It is usually incumbent upon a claimant in an arbitration to prove what it contends.[20] In respect of a particular allegation, the burden lies upon the party for whom the substantiation of that particular allegation is an essential part of its case. Formulations of the incidence of the legal burden of proof are sometimes made on the basis that it rests on the party asserting the affirmative of an issue.[21]

Article 22.1 of the HKIAC Administered Arbitration Rules 2018 (the HKIAC Rules) states that ‘each party shall have the burden of proving the facts relied on to support its claim or defence’. The standard of proof in civil cases in Hong Kong is the balance of probabilities.


An arbitral tribunal in Hong Kong may, in deciding a dispute, award any remedy or relief that could have been ordered by the court if the dispute had been the subject of civil proceedings in the court.[22] Therefore, all remedies available under Hong Kong law are generally available to a successful claimant in an M&A arbitration in Hong Kong. This includes damages, specific performance, rescission, injunctions, restitution and declarations.

If a party to an M&A deal breaches a contract, this may give rise to a right to damages (see ‘Measure of damages’). In addition, where a party commits a serious breach by defective performance or by repudiating its obligations under the contract, the innocent party will have the right to rescind the contract. The innocent party may seek a declaration in an arbitration that it is no longer bound by the contract.[23]

A party may also make a claim for specific performance, requiring a respondent to do what it agreed by contract to do. For example, the arbitral award may order the respondent to take certain action, such as proceeding with the transfer of shares as agreed in the contract.[24] However, the arbitral tribunal may refuse to award specific performance if damages would afford a sufficient remedy.

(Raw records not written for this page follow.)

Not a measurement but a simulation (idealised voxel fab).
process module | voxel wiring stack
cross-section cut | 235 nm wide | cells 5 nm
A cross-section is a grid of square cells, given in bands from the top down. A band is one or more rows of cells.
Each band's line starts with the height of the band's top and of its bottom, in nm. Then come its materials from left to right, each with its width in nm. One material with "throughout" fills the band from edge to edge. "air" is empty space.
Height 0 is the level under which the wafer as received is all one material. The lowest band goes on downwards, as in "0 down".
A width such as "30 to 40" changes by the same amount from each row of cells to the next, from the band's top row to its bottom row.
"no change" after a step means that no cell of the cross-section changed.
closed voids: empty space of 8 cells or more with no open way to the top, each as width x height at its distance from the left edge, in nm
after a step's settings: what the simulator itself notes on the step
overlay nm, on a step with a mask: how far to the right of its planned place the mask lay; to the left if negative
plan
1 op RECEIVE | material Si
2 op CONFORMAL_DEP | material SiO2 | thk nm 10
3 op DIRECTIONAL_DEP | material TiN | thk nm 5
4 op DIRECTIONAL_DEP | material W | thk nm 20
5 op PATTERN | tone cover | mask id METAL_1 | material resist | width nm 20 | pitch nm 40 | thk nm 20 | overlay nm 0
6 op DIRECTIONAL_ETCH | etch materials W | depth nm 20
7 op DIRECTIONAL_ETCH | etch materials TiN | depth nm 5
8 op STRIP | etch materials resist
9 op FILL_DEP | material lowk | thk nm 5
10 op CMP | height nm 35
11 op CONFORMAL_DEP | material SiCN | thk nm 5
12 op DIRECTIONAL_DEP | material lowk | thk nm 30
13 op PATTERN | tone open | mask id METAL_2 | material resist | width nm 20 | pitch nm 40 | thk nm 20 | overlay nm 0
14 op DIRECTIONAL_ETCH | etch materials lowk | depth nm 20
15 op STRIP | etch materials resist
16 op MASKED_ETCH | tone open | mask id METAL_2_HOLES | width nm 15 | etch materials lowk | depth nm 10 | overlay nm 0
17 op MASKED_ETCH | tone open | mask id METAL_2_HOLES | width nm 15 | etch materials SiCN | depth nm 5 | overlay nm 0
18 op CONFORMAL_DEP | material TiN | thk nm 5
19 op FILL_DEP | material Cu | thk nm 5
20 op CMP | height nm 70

Where a party makes a false representation with the object and result of inducing another party to enter into a contract or binding transaction, the other party may bring an action for damages or rescind the contract.[25]

Measure of damages

Under Hong Kong law, the main aim of damages is to place the successful claimant in the position it would have been in if the contract had been properly performed.[26] The claimant must prove that the damages were suffered as a result of the breach. The breach must have been the cause or the dominant cause of the losses.[27] The claimant will only be entitled to damages for losses that a reasonable person ought to have foreseen would arise from the breach,[28] or losses that are sufficiently likely to flow naturally from the breach.[29]

The claimant must prove the amount of damages to which it is entitled. The arbitral tribunal will consider all relevant evidence when assessing the claimant’s loss. In an M&A dispute, this may include expert evidence from accountants, valuers and other financial experts. To ascertain the value of a target, the arbitral body may consider the accounts and book value of the business before and after the breach.[30]

Special procedural issues

Form of arbitration agreement

Under Hong Kong law, an arbitration agreement is an agreement by the parties to submit to arbitration all or certain disputes that have arisen or that may arise between them in respect of a defined legal relationship. It may be in the form of an arbitration clause in a contract or in a separate agreement. An arbitration agreement must be in writing.[31] HKIAC publishes model arbitration clauses for insertion into contracts.[32]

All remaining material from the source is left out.